I found this Columbia movie to be an especially strong film of its type. It didn't have a big budget, but it had a good cast and a well-done script; in addition to the leads, the film features the fine character actors Wallace Ford, Tom Tully, and Barton MacLane. Morris and Warrick don't have a great deal of screen time, especially once his character is injured, but they make impressions at the outset.

The shipyard scenes include much better than average rear projection work; in fact, the film was nominated for an Oscar for Best Visual Effects.

The only niggling negative thought I had was that the Gallagher "children" don't seem to have been told that their new "family" is a temporary setup. They love having a Daddy and a Mommy, and it seemed rather cruel that the "agency" was just going to find them new homes when the mission was completed. No one will be surprised, however, that that does not end up being an issue. Whew!

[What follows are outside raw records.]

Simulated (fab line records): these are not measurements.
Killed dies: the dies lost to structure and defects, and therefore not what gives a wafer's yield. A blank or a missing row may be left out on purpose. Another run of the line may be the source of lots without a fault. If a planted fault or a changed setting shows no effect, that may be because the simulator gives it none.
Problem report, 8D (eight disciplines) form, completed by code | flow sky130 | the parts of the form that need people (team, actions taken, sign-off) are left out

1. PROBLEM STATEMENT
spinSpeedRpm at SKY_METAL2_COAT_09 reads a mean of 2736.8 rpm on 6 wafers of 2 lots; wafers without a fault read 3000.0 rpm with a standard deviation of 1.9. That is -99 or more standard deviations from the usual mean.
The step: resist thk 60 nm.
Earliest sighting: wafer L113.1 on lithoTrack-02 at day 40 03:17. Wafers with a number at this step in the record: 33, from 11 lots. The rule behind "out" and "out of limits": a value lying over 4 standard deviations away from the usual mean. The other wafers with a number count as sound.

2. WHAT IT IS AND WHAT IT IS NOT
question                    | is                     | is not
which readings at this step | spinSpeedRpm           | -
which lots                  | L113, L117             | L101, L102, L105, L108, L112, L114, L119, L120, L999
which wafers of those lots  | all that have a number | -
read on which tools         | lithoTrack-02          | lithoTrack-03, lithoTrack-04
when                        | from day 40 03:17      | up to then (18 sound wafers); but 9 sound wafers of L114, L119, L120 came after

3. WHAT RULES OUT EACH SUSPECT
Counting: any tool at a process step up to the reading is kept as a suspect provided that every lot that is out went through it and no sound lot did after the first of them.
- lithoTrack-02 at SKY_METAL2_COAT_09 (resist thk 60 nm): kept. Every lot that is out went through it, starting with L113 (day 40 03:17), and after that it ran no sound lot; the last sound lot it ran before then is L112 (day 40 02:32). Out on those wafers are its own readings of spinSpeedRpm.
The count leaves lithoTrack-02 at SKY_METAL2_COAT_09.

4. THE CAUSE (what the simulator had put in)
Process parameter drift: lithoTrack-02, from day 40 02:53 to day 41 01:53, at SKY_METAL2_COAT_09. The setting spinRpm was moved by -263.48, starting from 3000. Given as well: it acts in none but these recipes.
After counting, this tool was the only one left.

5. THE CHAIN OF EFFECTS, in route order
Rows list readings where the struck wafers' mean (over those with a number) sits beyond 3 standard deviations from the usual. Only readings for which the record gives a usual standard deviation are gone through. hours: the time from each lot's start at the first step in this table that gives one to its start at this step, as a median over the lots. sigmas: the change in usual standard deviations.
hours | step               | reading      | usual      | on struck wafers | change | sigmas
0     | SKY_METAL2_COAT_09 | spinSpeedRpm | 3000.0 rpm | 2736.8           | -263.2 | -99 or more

Richard Lyon, who plays young Paul, would go on to play Irene Dunne's son Louis in ANNA AND THE KING OF SIAM (1946). He died in Wales last October.

Carol Nugent, who plays little Joan, had a long film career which included playing Lillie Gilbreth in CHEAPER BY THE DOZEN (1950) and BELLES ON THEIR TOES (1952). She was married to Nick Adams before he passed away in 1968 and has since remarried. Her sister Judy, another one-time child actress, was married to the son of actor Dub Taylor and was the mother-in-law of June Lockhart's daughter Anne, so there are many Nugent family connections to the film industry.

That's Dusty Anderson (A THOUSAND AND ONE NIGHTS) as the wisecracking cabbie who drives O'Brien home. The cast also includes Howard Freeman, Frank Sully, Matt McHugh, Frank Fenton, and Mary Gordon.

SECRET COMMAND was directed by Eddie Sutherland and shot by Franz Planer. It runs 82 minutes.

There's an official Carole Landis site created by her niece which has more photos from this film. According to the site, O'Brien was friends with Landis and requested her as his costar; they would also team with director Sutherland in HAVING WONDERFUL CRIME (1945). O'Brien and Landis have very nice chemistry, to the extent that it never crossed my mind while watching that O'Brien was around two decades her senior!

I saw this film thanks to Turner Classic Movies.


Blogger Jerry E said...

This is not a film of which I was aware previously, Laura. Sounds like one I would certainly like though. What a superb cast!

I was additionally interested in your mention of the children in it.
First, Richard Lyon. He became a very familiar voice and later face in Britain in the 1950s via the long-running and very popular family sitcom "LIFE WITH THE LYONS". It starred his adoptive parents (and early Hollywood stars) Ben Lyon and Bebe Daniels and half-sister Barbara, starting on BBC radio in 1950 and running for a decade, also on TV (1955-60)
I never knew what happened to Richard and was taken by surprise to learn from you that he stayed here and died in Wales last year.

You also mention the other child's sister, Judy Nugent, who was married for many years to Buck Taylor who co-starred in 174 episodes of "GUNSMOKE" 1967-75.

Love the trivia!

4:31 AM  
Blogger Laura said...

Jerry, you are awesome! I should have dug deeper on Richard Lyon, I didn't realize he was the son of Ben Lyon and Bebe Daniels. (I have their joint memoir on hand to read but haven't started it!) What great info.

And I knew Buck Taylor was an actor like his father, yet I didn't realize he was a GUNSMOKE regular. (That's a Western series I have yet to catch up with -- it's a bit daunting, so many seasons! LOL.)

Thank you so much for adding all this wonderful information to the post!!

Best wishes,

10:40 AM  
Blogger Jerry E said...

Bless you, Laura, for the "awesome" description - my wife laughed (that's not very nice, is it?).

11:53 AM  
Blogger Robby Cress said...

I enjoyed this film too. It's one of those lesser known films that is fun to discover. I have a copy recorded from TCM a while back. Your review has made me want to pull it out and give it another watch. Probably one of Landis's better film roles.

12:42 PM  
Blogger Laura said...

Robby, I was delighted to hear that you liked this one too. It's a great example of one of the things I love about movies, when you start one you just never know if you're about to watch something a little extra-special.

I thought Landis was very good, especially effective in the scene after she's had to kill a Nazi. She did what needed to be done but was repulsed by it.